GCSE Maths Algebra Simult. Equations

Here is everything you need to know about quadratic simultaneous equations for GCSE maths (Edexcel, AQA and OCR).

You’ll learn what quadratic simultaneous equations are and how to solve them algebraically. We will also discuss their relationship to graphs and how they can be solved graphically.

Look out for the quadratic simultaneous equations worksheets and exam questions at the end.

## What are quadratic simultaneous equations?

Quadratic simultaneous equations are two or more equations that share variables that are raised to powers up to 2 e.g. x2 and y2.

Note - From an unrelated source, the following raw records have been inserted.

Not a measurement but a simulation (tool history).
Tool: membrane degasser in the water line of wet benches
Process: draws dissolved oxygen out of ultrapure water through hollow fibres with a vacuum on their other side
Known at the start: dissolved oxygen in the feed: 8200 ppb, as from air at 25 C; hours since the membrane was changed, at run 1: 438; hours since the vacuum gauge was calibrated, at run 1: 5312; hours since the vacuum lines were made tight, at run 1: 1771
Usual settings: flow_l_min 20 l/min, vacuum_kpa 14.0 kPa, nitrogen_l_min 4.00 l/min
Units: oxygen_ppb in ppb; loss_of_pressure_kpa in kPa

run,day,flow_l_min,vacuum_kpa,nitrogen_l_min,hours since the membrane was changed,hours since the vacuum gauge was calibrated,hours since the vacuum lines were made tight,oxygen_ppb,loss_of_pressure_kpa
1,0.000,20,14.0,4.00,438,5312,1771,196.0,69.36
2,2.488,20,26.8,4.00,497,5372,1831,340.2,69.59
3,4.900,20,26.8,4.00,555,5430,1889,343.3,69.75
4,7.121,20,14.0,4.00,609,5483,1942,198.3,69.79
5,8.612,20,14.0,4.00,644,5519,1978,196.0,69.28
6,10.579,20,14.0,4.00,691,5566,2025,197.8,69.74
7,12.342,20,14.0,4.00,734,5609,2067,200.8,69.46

Below are examples of quadratic simultaneous equations that are made up of a pair of equations; one linear equation and one equation with quadratic elements.

\begin{aligned} y&=x+3 \\ y&=x^{2}+5 x-2 \end{aligned}

\begin{aligned} y^{2}+x^{2}&=29 \\ x+7 \quad&=y \end{aligned}

\begin{aligned} 2 x^{2}-8 y^{2}&=18 \\ 3 x+4 y&=7 \end{aligned}

One key difference of quadratic simultaneous equations is that we can expect multiple answers. This is because of the way the graphs of linear and quadratic or other non-linear functions can intersect.

On the graph below we can see the straight line of the linear equation has crossed the curved parabola of the quadratic equation at two points of intersection.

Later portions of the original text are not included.